Posted by: Julie at March 10, 2010 9:11 AM

Definitely anything by Roald Dahl. I was a voracious reader as a kid her age and read everything I could get my hands on. Matilda, The BFG and Charlie and the Chocolate Factory were my favs as a kid, but I'd stay away from Witches by Dahl cause it might be a bit too scary for her still. Also I don't necessarily agree that Babysitter's Club is appropriate for a kid Mia's age. I thought they were great, but reading them back now? So painful, and there was so much drama! Honestly, I think anything before the "teen" section at the bookstore is fine. Harry Potter obviously is great, but you can go up to age 12 and she'll still get a lot out of the books. And when she's older, she'll re-read them and discover things she didn't understand before and it'll be a like reading a whole new book.

Posted by: Rachel at March 10, 2010 9:19 AM

Wow, those are great suggestions. I particularly loved Roald Dahl when I was younger. Also, Chitty Chitty Bang Bang and From the Mixed Up Files of Mrs. Basil E. Frankweiler were two of my all-time favorites from elementary school.

Posted by: Trish at March 10, 2010 9:23 AM

I second Mrs. Piggle Wiggle and Roald Dahl books and Beverly Cleary. Sideways stories from Wayside School is silly and hilarious. So are the Amelia Bedelias. Nate the Great books. Judy Moody books. The Little Prince. Ira Sleeps Over.

In addition to chapter books, there are some really really great, more "advanced" picture books out there- Patricia Pollocco writes lovely books, as does Steven Kellogg. Oh! and Eloise! SO FUN.

Early HP would be fine, but she's probably still a little young for some of the themes that start cropping up in book 3 and beyond, so I might hold off to start lest you tear through the first ones and then have a little girl calling you the meanest dad in the world for refusing to read her the one where Cedric Diggory dies until she's a little older.

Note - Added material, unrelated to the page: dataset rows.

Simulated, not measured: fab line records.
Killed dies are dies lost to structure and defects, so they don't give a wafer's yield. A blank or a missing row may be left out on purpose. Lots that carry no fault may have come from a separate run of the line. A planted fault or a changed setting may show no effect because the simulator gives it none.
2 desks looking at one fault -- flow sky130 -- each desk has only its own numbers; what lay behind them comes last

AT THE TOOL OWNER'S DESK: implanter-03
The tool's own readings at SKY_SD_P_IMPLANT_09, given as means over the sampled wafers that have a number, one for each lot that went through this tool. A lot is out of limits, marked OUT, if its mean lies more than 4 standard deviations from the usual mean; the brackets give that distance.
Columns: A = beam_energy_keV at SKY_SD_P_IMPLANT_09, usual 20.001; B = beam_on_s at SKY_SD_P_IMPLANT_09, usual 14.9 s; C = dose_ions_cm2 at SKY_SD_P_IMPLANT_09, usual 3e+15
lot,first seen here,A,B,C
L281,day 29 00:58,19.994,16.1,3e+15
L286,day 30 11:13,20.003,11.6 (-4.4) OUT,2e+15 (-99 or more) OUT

I agree, too, that Babbysitters Club is fun- but not yet.

Dear god, I clearly have a lot of thoughts on this matter. I'll stop now.

Posted by: pseudostoops at March 10, 2010 9:42 AM

I think the earliest book I can remember is Ramona Quimby: Age 8. There might have been a few Ramona books. There are others that I can't remember the titles of but I can see the covers in my head. I'll have to ask my parents...

By the time I was 9 or 10 I was reading constantly...Nancy Drew, Sweet Valley Twins/High, and these Sweet Dreams romances -- I read TONS of those. We all did. There was also this series of books, each one titled the lead girl/woman's name. These were all historical romances, so you would learn about history and different cultures. Of course 'Laura' is my favorite, but she was a spunky feminist in NYC in the early part of the century. I could relate. ;) In every story the girl was torn between two men. She always 'thought' she loved the 'bad' guy, but always ended up with the nice one. You might want to wait until she's a bit older before letting her read these. :)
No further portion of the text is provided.